I found one seller who listed a ton of cards at 1 cent with free shipping. I thought, "how could I lose?". I noticed a Todd Stottlemyre and bid my penny, then started at the top with the intent to bid on most of them. Apparently eBay has a mode to allow you to restrict how many items people buy from you in a 10 day period, and his limit was 1. The only logic supporting that is that I believe feedback only counts once per user, so maybe he's trying to buy a good feedback rating. No matter, I waited 7 days and won my auction, and shortly after, this showed up:
Another auction I won was for 4 random packs of baseball cards. The winning bid was $0.92. Now I assumed a fair amount of junk would be involved, but for under a buck I thought I'd take a shot. It turned out ok, though it may wind up costing me more in supplies. The haul:
1989 Topps Big 2nd Series
1989 Topps Big 3rd Series
1992 Topps Kids
1994 Topps Series I
Not a terribly impressing lot, and now I need some big pages or sleeves. Here are the cards.

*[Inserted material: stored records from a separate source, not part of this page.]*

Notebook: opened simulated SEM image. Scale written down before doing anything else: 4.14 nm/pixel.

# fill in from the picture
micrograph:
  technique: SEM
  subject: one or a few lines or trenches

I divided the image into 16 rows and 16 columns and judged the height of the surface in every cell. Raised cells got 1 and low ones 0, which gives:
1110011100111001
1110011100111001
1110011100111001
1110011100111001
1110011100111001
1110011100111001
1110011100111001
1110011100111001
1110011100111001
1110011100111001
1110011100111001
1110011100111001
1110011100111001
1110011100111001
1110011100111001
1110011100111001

These are 2.75" by 3.75". Are there any cheap options for storing these? I usually use sleeves but I could be convinced to go with pages.
19 year old gum? Yeah, I'll probably still chew it. Also, there's a steroid joke in here somewhere.
By 1994 Topps was inserting 1 topps gold card in each pack, and in this random pack it was none other than:
Todd Stottlemyre
I already have a 1994 factory set, so all but the Gold Stottlemyre are for trade. Conversely, I didn't have ANY Topps Big and I had a single Topps Kids (Tony Gwynn), so those are all for trade as well.
Sweet 1990 Fleer Todd Stottlemyre - he was a decent pitcher for a while.